Tuesday, April 30, 2019

IWSG: Let It Go



Time for another posting with the Insecure Writer’s Support Group, where writers can share their insecurities and encourage one another. IWSG was founded by Alex J. Cavanaugh and we share our posts the first Wednesday of the month.

Let me be honest for few minutes here. Aside from messages to friends, the only writings I have done lately have been prayers. They are usually passionate, sincere, and from the heart. I have edited and shared some of my prayers publically, but a lot of them are only between myself and God. That being said, I sometimes feel this guilt about not writing enough shareable content. Yet, the more I think about it, the more I realize that this is not something I should be feeling guilty about. There are different seasons in life, and I am not currently in a season to focus on my writing. I am finally ready to accept the fact that I am not and probably will not become a career writer. Writing will always be a part of my life, but it is not the center of my life.

Going through the KonMari process with my belongings has taught me that sometimes it is best to let something go. I guess my point is that I feel that it is time for me to stop blogging with the IWSG. I will remain in the IWSG Facebook group and I might still participate in some of the Instagram posts. I will also be taking a break from blogging for the summer, unless I come up with a story for the June WEP Challenge. It is hard to say goodbye, but it’s really only a “soft” goodbye. I would like to thank the members of this group (and other bloggers who are not in IWSG) for being supportive and kind to me, even in the times when I did not return your visits. I really enjoyed my experience with the IWSG, with the various types of writing that I tried out, and all the encouragement and advice. I still plan to utilize some of the writing methods I’ve learned through this group.

When I return, I plan to take this blog back to its roots. I started off with devotional posts and life lessons, and that is what I hope to start again. For the summer, if there are any updates on my writing, you can find them on my Facebook page. And if you want to keep up with some of my other life adventures, I check and post to my Instagram fairly regularly.

Thanks for all your support!


Wednesday, April 3, 2019

IWSG: Slow and Steady


Time for another posting with the Insecure Writer’s Support Group, where writers can share their insecurities and encourage one another. IWSG was founded by Alex J. Cavanaugh and we share our posts the first Wednesday of the month.


The question this month is: If you could use a wish to help you write just one scene/chapter of your book, which one would it be? It’s not in a book (maybe it could become one someday), but there is a scene in my fantasy short story I occasionally dabble with. I have the scene building up to the climax, but I cannot seem to find a way I like to move from the climax to the conclusion. Ironically, it’s rather anticlimactic. I cannot tell if the excitement of the event died down too quickly, or if I drag out explanations too long before the end. If that bit would suddenly work itself out, that would be great!

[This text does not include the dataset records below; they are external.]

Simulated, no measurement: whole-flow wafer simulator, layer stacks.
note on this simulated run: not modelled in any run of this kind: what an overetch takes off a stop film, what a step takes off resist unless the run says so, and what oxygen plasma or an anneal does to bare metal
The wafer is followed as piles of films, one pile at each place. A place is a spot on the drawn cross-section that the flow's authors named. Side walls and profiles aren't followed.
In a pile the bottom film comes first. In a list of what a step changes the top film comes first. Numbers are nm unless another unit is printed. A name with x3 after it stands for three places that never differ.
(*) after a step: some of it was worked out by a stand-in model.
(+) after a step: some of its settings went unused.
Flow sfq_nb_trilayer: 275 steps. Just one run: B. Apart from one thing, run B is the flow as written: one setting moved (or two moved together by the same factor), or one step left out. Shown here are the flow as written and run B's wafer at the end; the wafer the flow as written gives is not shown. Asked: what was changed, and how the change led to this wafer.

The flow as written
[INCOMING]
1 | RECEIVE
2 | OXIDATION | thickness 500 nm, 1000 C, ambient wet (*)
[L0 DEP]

In other news, I am still working through organizing my room. It has been a slow process because there were a lot of things going on during my days off last month. Hopefully, I will make some headway this month since I’m taking some extra time off. I did finish the first category in the KonMari Method, which is clothing. Around that time, I felt my creativity flowing, so I finally sat myself down at the computer to work on some writing, including a story I started for this month’s WEP. I cannot make any promises about getting it finished in time, but I do have that extra time off, so we’ll see.

Good luck to all the A to Z Challenge participants! I wish I could have participated this year, especially since it is the 10th anniversary, but I still need to work on getting my life more in order. Maybe next year!

Wednesday, March 6, 2019

IWSG: Slowly Making Progress


Time for another posting with the Insecure Writer’s Support Group, where writers can share their insecurities and encourage one another. IWSG was founded by Alex J. Cavanaugh and we share our posts the first Wednesday of the month.

 Sorry about last month. I really thought I would find time to write a post during the week before I left, but I got caught up with over-packing and doing chores that needed to be done before I left. Then I copied down the monthly question and told myself I’d write a post during downtime, but, as is the case with most of my trips, downtime was used for resting.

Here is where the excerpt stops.